Burundi: Congolese continue to arrive
Congolese refugees continue to flee from areas around the towns of Bukavu and Uvira into Burundi to escape attacks by ethnic Banyamulenge insurgents and fighting between these forces and Congolese government troops.
The number of people encamped in and around UNHCR transit sites is currently estimated at up to 17,000. We are now working to verify the figure with the Burundian government. Most of the refugees are at the Rugomobo transit camp, while centres in Gatumba and Cibitoke each house about 1,500.
Twenty-five hangars are available for shelter at the Rugombo transit centre, which is managed by UNHCR's partner GTZ. We are working to set up a second transit centre on a 10 hectare site in Cibitoke that could host more than 20,000 people.
Most of the refugees arriving from the the Democratic Republic of the Congo (DRC) are crossing without their possessions. Different ethnic groups are on the move, including Congolese ethnic Banyamulenge crossing from Uvira out of fear that they could face revenge attacks similar to those that reportedly occurred around Bukavu. Two other Congolese communities, ethnic Bafulero and Babembe are also leaving out of fear of attacks by the ethnic Banyamulenge militia or fighting between the Banyamulenge and government forces.

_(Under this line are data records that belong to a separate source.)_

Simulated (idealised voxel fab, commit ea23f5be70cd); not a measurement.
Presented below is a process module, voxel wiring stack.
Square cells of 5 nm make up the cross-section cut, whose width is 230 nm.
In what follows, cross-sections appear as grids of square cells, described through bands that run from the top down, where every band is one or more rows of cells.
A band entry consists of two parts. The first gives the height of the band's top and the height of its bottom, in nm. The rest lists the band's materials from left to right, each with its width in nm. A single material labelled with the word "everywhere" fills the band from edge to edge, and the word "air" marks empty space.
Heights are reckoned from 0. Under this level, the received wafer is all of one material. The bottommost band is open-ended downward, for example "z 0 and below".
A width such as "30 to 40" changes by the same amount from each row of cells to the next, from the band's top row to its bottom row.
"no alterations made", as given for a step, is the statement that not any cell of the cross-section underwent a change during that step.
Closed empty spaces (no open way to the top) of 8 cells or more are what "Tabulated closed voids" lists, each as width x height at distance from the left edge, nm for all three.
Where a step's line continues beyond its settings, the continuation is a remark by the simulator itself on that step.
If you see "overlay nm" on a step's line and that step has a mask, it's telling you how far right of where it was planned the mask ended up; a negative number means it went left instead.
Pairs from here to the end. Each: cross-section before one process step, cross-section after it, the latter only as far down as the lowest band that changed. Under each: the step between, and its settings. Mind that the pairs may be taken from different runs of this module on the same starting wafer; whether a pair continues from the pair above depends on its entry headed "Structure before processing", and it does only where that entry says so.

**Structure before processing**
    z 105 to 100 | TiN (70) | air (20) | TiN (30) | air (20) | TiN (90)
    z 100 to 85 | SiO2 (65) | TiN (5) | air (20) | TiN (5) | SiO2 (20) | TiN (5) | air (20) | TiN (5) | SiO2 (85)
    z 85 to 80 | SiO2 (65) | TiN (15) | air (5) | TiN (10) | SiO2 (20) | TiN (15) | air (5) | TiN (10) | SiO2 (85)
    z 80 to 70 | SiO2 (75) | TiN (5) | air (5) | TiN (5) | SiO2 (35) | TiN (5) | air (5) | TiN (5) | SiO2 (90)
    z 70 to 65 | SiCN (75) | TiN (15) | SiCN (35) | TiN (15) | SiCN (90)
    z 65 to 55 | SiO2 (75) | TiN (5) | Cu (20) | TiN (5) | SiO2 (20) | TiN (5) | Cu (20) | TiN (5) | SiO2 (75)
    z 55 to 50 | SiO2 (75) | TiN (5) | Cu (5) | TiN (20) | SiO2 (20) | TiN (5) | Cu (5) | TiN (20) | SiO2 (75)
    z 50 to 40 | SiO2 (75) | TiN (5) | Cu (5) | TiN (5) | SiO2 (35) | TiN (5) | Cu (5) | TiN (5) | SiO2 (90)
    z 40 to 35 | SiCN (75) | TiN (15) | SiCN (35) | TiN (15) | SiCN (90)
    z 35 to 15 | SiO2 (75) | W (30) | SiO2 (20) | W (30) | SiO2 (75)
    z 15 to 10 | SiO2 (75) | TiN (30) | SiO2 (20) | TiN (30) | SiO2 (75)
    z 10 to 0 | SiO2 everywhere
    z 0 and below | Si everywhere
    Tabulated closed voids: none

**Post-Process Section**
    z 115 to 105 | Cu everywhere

In addition to the new transit site in Cibitoke, an additional site once used to shelter Burundian returnees has been identified at Songore in northern Ngozi Province, while the Basorwe refugee camp in northern Muyinga Province could also shelter several thousand additional refugees. Due to the ongoing movement of refugees from eastern DRC, we expect to begin relocating groups to these new sites by the weekend.
The exodus was spurred by the outbreak of fighting around Bukavu on May 27. Several thousand Congolese have also fled into Rwanda in recent weeks.